Norris, a championship contender for the first time, was put in an unenviable position by McLaren at the Hungaroring on Sunday. Having regained the lead of the race through the team’s questionable pit-stop strategy, the British driver was extending his lead on the track from teammate Oscar Piastri, originally in first after a super move at the start.
The gap was six seconds and there were less than five laps remaining. With his race engineer Will Joseph imploring his driver to follow protocol – “please, do it now” – Norris had to swing one way or the other. Be selfless, or selfish?
Reluctantly, but to the extreme relief of his team, he chose the former. Norris slowed down with three laps to go and allowed Piastri to pass him on the start-finish straight, with the Australian subsequently cruising to his first F1 grand prix victory. But the realisation of a lifelong dream had a sour taste, despite the team’s first one-two finish in three years. Norris bluntly told his engineer: “You don’t need to say anything.”
Norris, quite admirably and in contrast to an angry Max Verstappen in Budapest, regained his composure in his media commitments afterwards. While admitting it “hurt” to give up a second race win, he congratulated Piastri and his team on a terrific haul of points. In a move that would have been altogether more dramatic, he also revealed his plan was to swap positions a matter of seconds before the end.
“I was going to wait until the last corner of the last lap,” he said. “But they [McLaren] said if there was a safety car all of a sudden, then I couldn’t let Oscar go through and it would have made me look like a bit of an idiot. I was like, fair point, so I let him go.”
It took some time, and he left us all tantalisingly guessing, but Norris made the right decision. The primary motive for keeping first – seven extra points in the championship – should not have been prioritised for a potential eroding of team spirit, creating a driver divide which would have been totally unnecessary. Norris curbed his natural instincts, an unrelenting thirst for victory he has made obvious in recent weeks, and acquiesced.
Yet ultimately, it was a position McLaren should never have landed their drivers in.
The tone of this race was set in the first 10 seconds. Pole-sitter Norris could not avert Piastri’s surge down the inside at turn one and, after climbing back up to second place when Verstappen conceded his spot, the Bristolian was comfortably in second but not gaining ground on the Australian out in front.
Yet by the second round of pit stops just beyond the halfway stage, McLaren opted to pit Norris in order to cover off the threat of the “under-cut” by Lewis Hamilton behind them. It was an obvious manoeuvre – but why Norris? Should it not have been race leader Piastri who was prioritised?

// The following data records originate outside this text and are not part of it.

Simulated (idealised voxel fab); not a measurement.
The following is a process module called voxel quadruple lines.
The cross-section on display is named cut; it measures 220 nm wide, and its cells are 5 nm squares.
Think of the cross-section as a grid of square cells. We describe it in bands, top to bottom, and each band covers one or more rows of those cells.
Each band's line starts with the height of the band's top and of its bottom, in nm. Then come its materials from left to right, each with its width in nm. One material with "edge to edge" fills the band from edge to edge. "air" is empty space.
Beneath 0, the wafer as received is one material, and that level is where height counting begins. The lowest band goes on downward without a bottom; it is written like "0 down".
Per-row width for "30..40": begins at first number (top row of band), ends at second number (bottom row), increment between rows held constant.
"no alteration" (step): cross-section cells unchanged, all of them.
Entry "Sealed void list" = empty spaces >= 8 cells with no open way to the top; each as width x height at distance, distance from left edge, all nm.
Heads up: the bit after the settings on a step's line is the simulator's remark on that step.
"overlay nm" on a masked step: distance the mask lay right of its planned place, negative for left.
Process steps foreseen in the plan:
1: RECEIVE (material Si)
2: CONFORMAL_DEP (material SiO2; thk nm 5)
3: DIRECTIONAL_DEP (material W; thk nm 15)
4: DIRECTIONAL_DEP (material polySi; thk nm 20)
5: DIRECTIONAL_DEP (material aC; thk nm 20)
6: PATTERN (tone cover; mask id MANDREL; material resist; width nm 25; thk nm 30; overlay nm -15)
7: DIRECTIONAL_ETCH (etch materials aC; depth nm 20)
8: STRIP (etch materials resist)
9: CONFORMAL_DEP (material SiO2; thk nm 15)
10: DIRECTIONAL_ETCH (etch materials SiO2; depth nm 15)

The net result was, by the time Piastri pitted a few laps later, that Norris was now in the lead. And he was making a statement, extending his lead and showing superior pace to Piastri.
At which point comes the uncomfortable driver-engineer conversation. Joseph, under instruction himself from team principal Andrea Stella, ordered Norris to swap the positions “at your convenience”. For a racing driver – who is intrinsically wired to do anything but surrender first place – it was a phrase very much open to interpretation, and as the lead increased and time progressed, the panic in Joseph’s voice was clear for all to hear.
It went from politely informing his driver of the team’s instructions, to the verge of begging his man to “do the right thing.”
By lap 64, with the clock ticking, he said: “Lando, there are five laps to go. The way to win a championship is not by yourself, it’s with the team. You’re going to need Oscar and you’re going to need the team.”
Three laps later, abreast of the safety car risk, Norris relented.
While Piastri’s emotions are understated compared to others on the F1 grid, his celebrations at the chequered flag seemed somewhat muted. This was a victory he had earned with that overtake at the start but, by the end, he almost sounded a tad embarrassed. It is to his credit – in just his second season in F1 – that he showed barely a sign of irritation as the drama played out over the team radio.
While the outcome was the one McLaren and Stella desired, it was a mess which could have been avoided. The commands should have been clearer; an unambiguous message of where and when Norris was to relinquish top spot. It is a lesson to learn moving forward.
World champion of 2016, Nico Rosberg, all too keen to lend his advice to Stella on Sky Sports afterwards, spoke of his battles with Hamilton at Mercedes – and insisted the Italian must be “extremely clear and firm” with team orders in the future.
Stella is a man who places huge emphasis on team culture, as does chief executive Zak Brown. It is a factor in why McLaren have risen so rapidly in the last year from mid-table also-rans to Red Bull’s closest challengers.